Posts Tagged ‘honey’

Scones with Honey, Rosemary and Goat Cheese

Back in June, I won a cookbook featuring honey in an Iron Chef: Honey competition hosted by Joelen of Joelen’s Culinary Adventures. I thought it would be fun to use a recipe from that book to contribute to another blogging event where the idea was to bake small breads, but unfortunately, I was unable to get the entry typed and posted in time.

But I did make the scones 🙂 And they were delish.

Scones with Honey, Rosemary and Goat Cheese

Savory Scones with Honey, Rosemary and Goat Cheese

1 1/3 cups all-purpose flour
1 1/3 cups semolina
2 tsp. baking powder
1/2 tsp. baking soda
1/2 tsp. salt

1/4 cup olive oil
1/4 cup mild herbal honey
1 large egg
1/2 cup cream or whole milk, plus more for brushing scones
1 1/2 tsp. chopped fresh rosemary, divided
5 oz. goat cheese

Preheat oven to 425 degrees F. In a medium bowl, sift together the first five ingredients. In a separate bowl, combine olive oil, honey, egg, cream or milk, and 1 tsp. rosemary. Whisk just enough to break up the egg yolk and blend it with the honey.

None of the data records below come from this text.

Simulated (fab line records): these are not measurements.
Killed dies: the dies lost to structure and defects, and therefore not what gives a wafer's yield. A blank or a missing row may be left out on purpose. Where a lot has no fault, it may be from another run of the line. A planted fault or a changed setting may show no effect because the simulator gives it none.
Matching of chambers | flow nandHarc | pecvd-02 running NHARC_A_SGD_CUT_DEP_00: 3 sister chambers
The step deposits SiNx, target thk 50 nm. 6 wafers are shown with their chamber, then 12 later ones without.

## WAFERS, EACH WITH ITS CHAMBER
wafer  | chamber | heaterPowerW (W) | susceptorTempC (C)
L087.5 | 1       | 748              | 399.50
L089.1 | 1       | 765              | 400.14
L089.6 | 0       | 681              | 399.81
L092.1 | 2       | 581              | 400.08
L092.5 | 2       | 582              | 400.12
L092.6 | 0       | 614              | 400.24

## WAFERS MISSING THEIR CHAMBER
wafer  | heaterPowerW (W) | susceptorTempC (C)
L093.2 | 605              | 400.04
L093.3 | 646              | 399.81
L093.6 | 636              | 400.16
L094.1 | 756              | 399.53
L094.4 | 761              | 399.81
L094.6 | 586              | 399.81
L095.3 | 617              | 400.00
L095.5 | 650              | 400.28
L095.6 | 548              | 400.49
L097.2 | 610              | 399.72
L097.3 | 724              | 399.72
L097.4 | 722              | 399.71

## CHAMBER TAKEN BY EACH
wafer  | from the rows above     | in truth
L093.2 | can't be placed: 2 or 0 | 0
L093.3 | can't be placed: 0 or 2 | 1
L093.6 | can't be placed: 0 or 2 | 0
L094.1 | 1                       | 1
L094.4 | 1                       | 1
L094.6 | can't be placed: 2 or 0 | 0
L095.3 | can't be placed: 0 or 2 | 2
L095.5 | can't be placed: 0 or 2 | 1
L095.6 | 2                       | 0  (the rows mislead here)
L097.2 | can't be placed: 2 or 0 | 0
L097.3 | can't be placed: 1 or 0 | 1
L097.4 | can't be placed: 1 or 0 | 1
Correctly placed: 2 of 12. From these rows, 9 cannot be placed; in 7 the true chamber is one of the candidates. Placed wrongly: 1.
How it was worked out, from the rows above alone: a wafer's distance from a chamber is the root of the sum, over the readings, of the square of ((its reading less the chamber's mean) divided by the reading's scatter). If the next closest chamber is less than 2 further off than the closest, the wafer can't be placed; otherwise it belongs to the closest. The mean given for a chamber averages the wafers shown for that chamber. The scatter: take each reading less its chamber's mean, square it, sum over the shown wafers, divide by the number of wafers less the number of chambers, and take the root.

Use a pastry cutter to work the goat cheese into the flour mixture until it resembles coarse crumbs. Make a well in the center and add the wet ingredients. Mix with a large spatula until the dough forms a ball. Knead gently several times and turn onto a lightly floured board. Knead again, just enough to form a workable ball.

Pat the dough down into a circular shape measuring about 8 1/2 inches in diameter and 3/4 inch thick. Cut with a knife or dough cutter into 8 or 10 pie-style wedges. Brush the tops with the cream or milk and sprinkle with the remaining rosemary. Place scones onto baking sheet about 1 inch apart. Bake for 12-15 minutes, until golden brown.

Serve with more goat cheese and honey, or honey butter.

From Covered in Honey by Mani Niall

Closeup of rosemary-honey-goat cheese scones

Iron Chef: Honey

Joelen’s Culinary Adventures has quite an ambitious list of food blogging events. I couldn’t keep up this month, but I do have an entry for Iron Chef: Honey. For this one, make a dish where honey is one of the main ingredients.

I got this chicken marinade recipe from my Uncle George’s second wife, Cathy. They met when George was on his 7-year sailing trip around the world in the 1980s; Cathy is from Australia. She made this for us once when they had first come back to the States via the Atlantic Ocean and up the Intracoastal Waterway from North Carolina. I hadn’t made it in quite a while, but we really enjoyed it, so I’ll have to make it again soon.

Cathy Twomey’s Chicken

2 lbs. bone-in, skin-on chicken
1/2 cup clear honey
2 tsp. curry powder
2 tsp. soy sauce
1/2 cup water
1/4 cup vegetable oil

Whisk all marinade ingredients together in a small saucepan and heat over low heat till well combined. Cool. Season chicken with salt and pepper; loosen skin with fingers and make two one-inch cuts in skin (do not cut meat) to allow marinade to get to meat. Pour marinade over chicken and refrigerate for several hours or overnight.

There are various ways to cook this. It’s done when an instant-read thermometer reads 160 degrees F.

In a skillet or saute pan: Brown chicken well on both sides, turn heat to low, cover and simmer 20 minutes till done.

In a grill pan: Heat oven to 350 degrees F. Cook chicken on both sides in oven-proof grill pan (I used cast iron), till well marked. Place pan in oven and bake for 20 minutes or till done.

I served the chicken with an Asian noodle salad that I made up this afternoon. I’ll post that recipe later. It worked out quite well.